Steerable $e$PCA: Rotationally Invariant Exponential Family PCA

TL;DR

This paper introduces steerable ePCA, an innovative method for covariance estimation of photon-limited images that accounts for Poisson noise and rotational invariance, improving analysis in applications like XFEL imaging.

Contribution

The paper presents a novel algorithm combining Poisson-based PCA and steerable PCA to accurately estimate covariance matrices from rotated, photon-limited images.

Findings

Improved covariance estimation accuracy demonstrated on simulated XFEL data.

Method achieves rotation and reflection invariance in principal components.
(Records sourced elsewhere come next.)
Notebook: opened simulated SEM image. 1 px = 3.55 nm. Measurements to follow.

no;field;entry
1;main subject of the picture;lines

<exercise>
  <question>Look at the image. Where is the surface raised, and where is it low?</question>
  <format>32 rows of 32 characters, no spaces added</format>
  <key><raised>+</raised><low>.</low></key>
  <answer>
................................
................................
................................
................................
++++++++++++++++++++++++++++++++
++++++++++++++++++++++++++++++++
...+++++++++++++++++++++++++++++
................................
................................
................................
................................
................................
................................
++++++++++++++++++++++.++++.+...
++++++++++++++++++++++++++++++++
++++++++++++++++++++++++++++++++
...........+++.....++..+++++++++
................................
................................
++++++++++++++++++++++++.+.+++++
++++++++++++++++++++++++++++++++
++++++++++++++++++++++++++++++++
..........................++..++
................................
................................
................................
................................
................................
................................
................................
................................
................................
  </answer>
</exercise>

Numerical experiments show efficiency and robustness of the approach.

Abstract

In photon-limited imaging, the pixel intensities are affected by photon count noise. Many applications, such as 3-D reconstruction using correlation analysis in X-ray free electron laser (XFEL) single molecule imaging, require an accurate estimation of the covariance of the underlying 2-D clean images. Accurate estimation of the covariance from low-photon count images must take into account that pixel intensities are Poisson distributed, hence the classical sample covariance estimator is sub-optimal. Moreover, in single molecule imaging, including in-plane rotated copies of all images could further improve the accuracy of covariance estimation. In this paper we introduce an efficient and accurate algorithm for covariance matrix estimation of count noise 2-D images, including their uniform planar rotations and possibly reflections. Our procedure, steerable $e$PCA, combines in a novel way two recently introduced innovations. The first is a methodology for principal component analysis (PCA) for Poisson distributions, and more generally, exponential family distributions, called $e$PCA. The second is steerable PCA, a fast and accurate procedure for including all planar rotations for PCA. The resulting principal components are invariant to the rotation and reflection of the input images. We demonstrate the efficiency and accuracy of steerable $e$PCA in numerical experiments involving simulated XFEL datasets and rotated Yale B face data.